To get great performance and good street and pump manners, the obvious attention to detail is in the combination of heads, cam, intake & exhaust. The 428 was one of Pontiacs best stock combinations and you'd have a really hard time doing a better job than they did.
Without an idea of your budget, the following is simply offered as my opinion about how it could be done. This is just scratching the surface.
First, a quick thought about compression ratio ... there's no magic number for the optimum static compression ratio. Consider what gas you want to pay for every time you fill up. The quench and dynamic compression - which are a function of the heads, piston and cam together - will determine how much static compression you can get away with. Here are some of the basic contributors:
Heads: The chamber volume (cc's) will determine the static compression ratio with the piston sweep and dish volume.
Cam: The ICE (Intake closing event) will determine the dynamic pressure in the cylinder on the compression stroke.
Pistons: The dish volume (cc's) will influence the static compression ratio.
Block: The decking will influence the amount of quench volume (discussed recently) which can lead to pre-ignition vs. the dynamic compression.
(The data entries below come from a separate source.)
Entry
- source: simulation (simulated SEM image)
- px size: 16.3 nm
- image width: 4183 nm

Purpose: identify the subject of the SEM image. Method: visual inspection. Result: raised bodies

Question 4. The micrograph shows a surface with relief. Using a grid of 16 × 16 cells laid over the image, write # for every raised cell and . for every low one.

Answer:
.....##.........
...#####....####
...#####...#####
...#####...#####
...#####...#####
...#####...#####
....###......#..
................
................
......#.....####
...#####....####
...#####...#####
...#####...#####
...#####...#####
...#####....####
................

OK ... so what would that mean for you?
Heads: Big valve heads such as #62 and #13 heads have larger (relatively) 75 cc chambers than #16 (1968) #48, and #12, which are all good starting points. A decent rebuild and - if you want - some basic bowl work, blending and some unshrouding of the valves would do fine. Since you have a 428, the #62 heads would be age-appropriate, but in no way do they differ from #13 heads. The others would require a few more cc's of dishing on the pistons.
Cam: What you probably have is the "067." (You can look it up in the 68 or 69 service manual.) The "744" is one of my personal favorites for a 428 with a manual trans and 3.55 gears. That's about the same as the Summit K2802. For the right cam choice, though, the rest of your car's set up is pretty important. There's no one right answer. Gears, trans choices and the stall speed of your converter will all be factors.
Intake: The factory cast iron is pretty hard to beat. If you want to go lighter, the Edelbrock Performer or Performer RPM are pretty good.
Exhaust: Go for the R.A.R.E Long Branch manifolds.
Other details you might want to think about ...
Block work: Your 2-bolt mains are fine. You can add 4-bolt main caps since the block is drilled for them, but use main studs if you do. (You really won’t need them - it's just my brand of over-kill.) Deck the block to -.000 to -.005. Block prep should also include align-boring if you re-cap the block and boring & honing (as always with torque plates installed).
Crank: Chamfer all the oil holes.
Rods should be fitted with ARP bolts & re-sized. Cast rods are great for street performance.
Pistons: Forged is really the only way to go. The dishing will reflect your choice in heads. If you go for #13 or #62, you'll have to size your piston dish AFTER you cc the heads. If you go for larger chamber heads (of which there are many) then you will need less dishing in your pistons. You will want about 95cc of total volume between the piston dish and head chamber, assuming that you zero deck and use a .039 crushed gasket thickness. Why 95? Well, it works out with the ICE of the 2802 cam to give about 170 PSI dynamic compression. That's in the range of 93 octane gas and proper tuning and distributor curving.
Carb: Rochester Q-Jet. Buy Cliff Ruggle's Q-Jet book. If you want to have him rebuild your carb, make sure you send it to him three months ago.
Distributor: I’ve used Unilite distributors for years, and I will always recommend one. A points distributor is perfectly fine.
Did I mention that this is just my opinion? I built my 428 just like that, but with #64 heads (87cc) because I used pistons with no dishing.